Judi Hilliker and Laurie White led the walk called “BHHT Explores the Outdoors: Robins and Dandelions,” one of a series of family-friendly events sponsored by Blue Hill Heritage Trust. This one focused on robins and dandelions, two species that are being observed in Maine as a way of monitoring the impact of climate change.
At 10 a.m. the two leaders began the program with some basic information about robins, dandelions, and wildlife in general. The six audience members learned about some of what BHHT is doing to protect local land and about the opportunities community members have to join the cause. It was too late in the season to see any dandelions, but the group was able to identify many small yellow flowers that looked similar. Judi informed them that those are called hawkweed, and that they belong to the sunflower family along with that springtime staple, the dandelion. The group also learned about a program called “Signs of the Seasons,” which works closely with BHHT and which Hilliker and White take part in.

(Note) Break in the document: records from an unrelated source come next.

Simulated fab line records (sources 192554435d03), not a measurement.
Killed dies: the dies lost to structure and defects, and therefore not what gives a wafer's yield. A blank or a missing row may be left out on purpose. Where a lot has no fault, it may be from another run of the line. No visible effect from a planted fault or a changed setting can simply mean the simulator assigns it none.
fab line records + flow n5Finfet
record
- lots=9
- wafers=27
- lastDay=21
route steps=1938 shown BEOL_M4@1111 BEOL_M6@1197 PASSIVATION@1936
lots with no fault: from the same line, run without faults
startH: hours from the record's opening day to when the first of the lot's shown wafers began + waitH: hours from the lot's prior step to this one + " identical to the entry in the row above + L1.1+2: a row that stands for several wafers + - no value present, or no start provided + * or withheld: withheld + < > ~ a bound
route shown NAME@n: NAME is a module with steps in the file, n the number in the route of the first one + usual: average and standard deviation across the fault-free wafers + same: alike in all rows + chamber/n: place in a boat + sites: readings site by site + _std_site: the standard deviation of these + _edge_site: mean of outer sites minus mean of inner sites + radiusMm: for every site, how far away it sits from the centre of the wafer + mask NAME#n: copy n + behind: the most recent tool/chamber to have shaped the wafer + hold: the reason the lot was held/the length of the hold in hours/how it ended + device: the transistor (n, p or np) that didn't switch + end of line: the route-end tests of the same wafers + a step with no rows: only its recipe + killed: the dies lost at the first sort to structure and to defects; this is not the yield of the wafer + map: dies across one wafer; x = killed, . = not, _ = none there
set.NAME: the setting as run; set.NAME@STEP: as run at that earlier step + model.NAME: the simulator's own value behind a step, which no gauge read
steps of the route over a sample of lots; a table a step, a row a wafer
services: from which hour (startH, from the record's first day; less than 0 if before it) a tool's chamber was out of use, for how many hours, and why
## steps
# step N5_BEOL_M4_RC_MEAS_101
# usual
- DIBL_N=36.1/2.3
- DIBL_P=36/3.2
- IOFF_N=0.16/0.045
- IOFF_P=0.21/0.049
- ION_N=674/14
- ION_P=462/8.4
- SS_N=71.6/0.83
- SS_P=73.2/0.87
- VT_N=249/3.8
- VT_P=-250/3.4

“Signs of the Seasons: A Maine Phenology Program” is a branch of the USA National Phenology Network. “Phenology” itself is the study of seasonal and locational changes among plants and animals, especially in regards to climate change. The project is coordinated by the University of Maine and sponsored by many other organizations concerned with wildlife conservation. The program helps local people record what kind of plants and animals they are seeing in their communities, and then connects them with scientists who document the information. Hilliker enjoyed being a part of the program, saying, “what I find is I’m so much more aware of what’s going on in my yard.”
Hilliker told the group there are 10 so-called “indicator species” in Maine, meaning that those are the species being specifically monitored for their responses to climate change. They are: the red maple, sugar maple, dandelion, lilac, forsythia, wild strawberry, milkweed, monarch butterfly, robin, loon, ruby throated hummingbird, rockweed, and beach rose. As most of these are species that many Mainers cannot imagine life without, the idea that they might already be suffering from the effects of climate change is unsettling.
The walk took the group through Caterpillar Hill’s landmark blueberry fields and then along the upper loop of BHHT’s Cooper Farm at Caterpillar Hill Trail. The blueberries were already ripe, juicy, and free for anyone to pick. As the trail wound deeper into the wet woods, swarms of mosquitoes got thicker and thicker in proportion to the cooling air. Every once in a while the group would stop to regroup and ask questions, the longest stop being when the half-mile hike turned into a mile and the maps came out.
The Cooper Farm/Caterpillar Hill Trail is relatively new. Big rock steps and bridges carry one over steep or wet places, and elevated wooden planks snake over carpets of thick moss. It is one of 12 nature trails that BHHT currently has open. Between June and October the trust typically has at least one family friendly “BHHT Explores the Outdoors” event, along with a themed “Walk and Talk” and a farm tour. All of these events generally take place on BHHT land. There is also a full moon hike up Blue Hill Mountain once every summer, and Hilliker said that the trust was working to have some outdoor activities in the winter, as well.
“That’s how I got interested in the trust. I went on a mushroom walk with David Porter and it was great,” she said. “The walks are definitely to make the public aware of their options and also to raise awareness of the trust.”
Along the trail, Hilliker, a retired elementary school teacher, brought along a stuffed robin with a recording of the robin’s birdcall. The recording was useful for the bird-watching enthusiasts on the walk, but the stuffed animal was targeted more toward the younger children who were expected but did not turn out for the walk.
“See, if we had a five year old, this would’ve been great,” said Hilliker when White complimented her on the robin-emblazoned t-shirt she had chosen for the occasion.
At Hilliker’s prompting, Ruth Schade was the first among the hikers to know that the French named the dandelion dent de lion, or “lion’s tooth,” and the terrible pronunciation of the English resulted in the name we use today. Hilliker also informed the group that the pilgrims originally believed the dandelion to have almost limitless healing properties. In reality, she said, “the dandelion has more vitamins probably than the average vegetable you buy in the store.” So, in the spring, when the pilgrims had been living off dried meat and bread for months and had incredible vitamin deficiencies, dandelions cured their ills by having the basic nutritional value one needs to survive, not by being a magical super-food.